Teenage munchies have brought about substantial revolutions in food consumption. Nothing speaks more eloquently of this than the recent appearance of Banana Chocolate Cheese Toast ($2.50) at Pochi Tea Station, a hot new hangout on the notoriously un-hip "Ave" in the University District. A reinterpretation of the traditional tea house, Pochi throbs with light and noise. Asian pop music thumps inside the brightly lit chartreuse cafe, which cutely titles its takeout menu "Tea and Crepes: Treasures."

While Pochi does offer sweet and savory crepes, fried snacks, toast, and other treats that can only be described as teen food, what draws the kids is the bubble tea. Also known as milk tea, boba, pearl tea, and zhen zhu nai cha, this iced tea and sweetened milk drink gets its name from both the froth of bubbles floating on top and the giant black tapioca pearls lurking at the bottom. Bubble tea is another feat of the teenage imagination.

Evolving from the more traditional red iced tea sold out of street carts in Taiwan about 10 years ago, bubble tea was born when some fanciful vendor decided to add a little passion-fruit juice and shake it together in a cocktail shaker until it foamed. The fad swept the nation, spread all over Asia, and made its way to the West Coast of North America via Vancouver, BC's large Asian community.

A loquacious Taiwanese teenage girl at the International District's Piece of Cake Hong Kong Style Bakery persuaded me to sample her bubbles about five years ago. I had no idea what I was ordering, but I was enamored with the packaging. Milk tea is served in clear cups with dome lids and sucked through straws fat enough to allow passage of the marble-sized tapioca. As evidenced by the many websites devoted to bubble tea, the look of this drink is half its pleasure. I never knew iced tea could be such an iconic object, but strange photographs of bubble tea posing with arrangements of fruit and baby's breath decorate Pochi's windows. My first bubble was a shocking green-apple color and tasted like watermelon Jolly Ranchers, only sweeter, but it was such fun to walk around sucking up the black gummy pearls that I found myself seeking out milk tea elsewhere.

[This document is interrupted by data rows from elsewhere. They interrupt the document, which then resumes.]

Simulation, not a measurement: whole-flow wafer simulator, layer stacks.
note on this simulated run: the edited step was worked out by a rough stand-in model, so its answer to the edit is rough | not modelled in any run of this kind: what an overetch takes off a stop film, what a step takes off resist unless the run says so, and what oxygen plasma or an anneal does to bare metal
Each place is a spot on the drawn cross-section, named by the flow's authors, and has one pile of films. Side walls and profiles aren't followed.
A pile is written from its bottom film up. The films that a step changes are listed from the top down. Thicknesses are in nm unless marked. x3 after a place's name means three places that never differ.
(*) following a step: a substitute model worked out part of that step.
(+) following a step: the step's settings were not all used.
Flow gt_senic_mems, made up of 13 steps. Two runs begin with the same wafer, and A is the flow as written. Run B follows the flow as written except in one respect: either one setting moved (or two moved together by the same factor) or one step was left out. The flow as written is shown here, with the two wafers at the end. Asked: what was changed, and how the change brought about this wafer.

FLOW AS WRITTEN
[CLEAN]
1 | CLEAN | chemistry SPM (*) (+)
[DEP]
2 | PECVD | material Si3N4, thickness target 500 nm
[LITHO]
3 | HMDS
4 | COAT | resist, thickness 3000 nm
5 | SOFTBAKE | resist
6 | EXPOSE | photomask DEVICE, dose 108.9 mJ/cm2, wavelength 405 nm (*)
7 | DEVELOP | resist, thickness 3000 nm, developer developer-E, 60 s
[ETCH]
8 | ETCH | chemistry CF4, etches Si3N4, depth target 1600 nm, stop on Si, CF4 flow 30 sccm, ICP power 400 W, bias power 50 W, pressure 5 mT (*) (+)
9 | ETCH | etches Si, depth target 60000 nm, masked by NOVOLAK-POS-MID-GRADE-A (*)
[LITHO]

My personal favorite is bubble tea made from brewed green tea and sweetened condensed milk. Pochi uses real brewed tea ($2.75), but flavors it with syrups and powdered milk--hence the extensive list of flavors, ranging from lychee, sesame, star fruit, or durian to the more pedestrian mango. Seasonal fresh fruit juice is available ($3.50), as well as hot drinks ($2.50) and bing sa, otherwise known as the smoothie ($3.20). Tapioca pearls, or tiny cubes of coconut jelly (also suckable), can be added to any drink for a mere 50 cents.

As I learned from calling the Minute Tapioca 1-800 number, tapioca is derived from the root of a tropical plant known as manioc, or cassava. The distinctly unpleasant stringy root is peeled and grated, and the juice is extracted, breaking the starch down into a flour. This thickening flour is then combined with water to form large, pre-gelatinized blobs, which are shaken onto a hot plate, where they gelatinize into discrete "pearls," which are then boiled just long enough to soften. It is essential to have fresh pearls in bubble tea. Softer than Gummi Bears and much tastier, pearls have such a satisfying texture that little kids refer to them as "boba," or, as we like to say in English, boobs.

Pochi does not consistently offer the best bubble tea I've ever had, but the boisterous teen scene makes up for it. Asian fashion magazines abound; there are always at least three card games going on; and despite the abundance of smoking, the place feels somehow healthy, perhaps due to the proliferation of light. Unlike coffee shops, with their colder, nose-in-a-book-of-poetry aesthetic, no one sits alone at Pochi Tea Station.

Pochi Tea Station

5014 University Way, 551-3144.

Mon-Thurs 11 am-midnight, Fri 11:30 am-2 am, Sat noon-2 am, Sun noon-midnight. Cash only. $.

Price Scale (per entrée)

$ = $10 and under; $$ = $10-$20; $$$ = $20 and up.